It's ambiguous, so it wouldn't count as a goof...but I have always gotten a little agitated at the moment in "Prescription Murder" in which Carol Fleming turns away from Ray toward the windows just before her death. He has been hiding the fact that he is wearing gloves, yet at that moment her eyes go down and it looks to me like she looks straight at his hands.
Every time I watch this episode, I expect her to say something about it...like, "Why are you wearing blue gloves???!!!"
I am bothered by the fact that Dr Flemming has such a big mouth and said such stupid, arrogant things at the end that he ended up hanging himself. It is a good story, but that struck me as just too much, it seems the writers didn't know how to end it. Later episodes were more clever.
The first ending for this story (the 1960 TV movie, "Enough Rope") indicated that Columbo -- as a result of other clues -- was going to drag the bottom of the lake where Fleming had dropped the supposedly stolen goods, until he found everything.
This would be pretty strong proof, assuming the stuff was uniquely identifiable. (Why would the supposed burglar/murderer have flown to the same vacation spot where Fleming was, then dumped the goods that he had committed murder to steal? Unless it was a very elaborate plot to frame him --- good luck with that defense, doc.)

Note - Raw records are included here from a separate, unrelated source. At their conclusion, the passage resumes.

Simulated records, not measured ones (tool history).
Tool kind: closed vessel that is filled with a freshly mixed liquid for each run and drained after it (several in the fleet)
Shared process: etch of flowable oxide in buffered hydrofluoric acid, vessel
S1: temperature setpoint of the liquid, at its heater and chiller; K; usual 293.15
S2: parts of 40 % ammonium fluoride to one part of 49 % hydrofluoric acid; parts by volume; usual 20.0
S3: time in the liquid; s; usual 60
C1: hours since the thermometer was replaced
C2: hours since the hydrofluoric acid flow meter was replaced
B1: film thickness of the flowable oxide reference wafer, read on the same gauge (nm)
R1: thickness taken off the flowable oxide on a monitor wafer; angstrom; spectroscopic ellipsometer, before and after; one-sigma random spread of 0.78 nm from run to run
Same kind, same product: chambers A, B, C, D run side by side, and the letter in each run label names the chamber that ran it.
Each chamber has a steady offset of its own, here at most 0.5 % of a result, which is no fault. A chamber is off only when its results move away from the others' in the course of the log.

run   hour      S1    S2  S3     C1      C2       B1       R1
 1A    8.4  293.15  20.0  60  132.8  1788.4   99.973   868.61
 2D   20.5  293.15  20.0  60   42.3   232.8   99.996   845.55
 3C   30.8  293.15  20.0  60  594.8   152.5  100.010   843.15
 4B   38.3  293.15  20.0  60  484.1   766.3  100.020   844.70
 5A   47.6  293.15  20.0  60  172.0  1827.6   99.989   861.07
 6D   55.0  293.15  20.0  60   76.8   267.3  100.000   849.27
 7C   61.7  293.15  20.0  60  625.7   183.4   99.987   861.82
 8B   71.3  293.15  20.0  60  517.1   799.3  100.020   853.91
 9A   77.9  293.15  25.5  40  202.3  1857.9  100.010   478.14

See the Scrapbook article, "Enough Rope -- the Very First Columbo", which also summarizes yet another ending, used in the stage version of "Prescription: Murder".
It seems that Levinson and Link made a conscious decision to make Columbo's solution be based his mastery of psychology, his ability to read the suspect's character flaws, and his penchant for staging scenes and setting traps that the killer will jump into. (Instead of on conventional physical evidence, as in the original version.)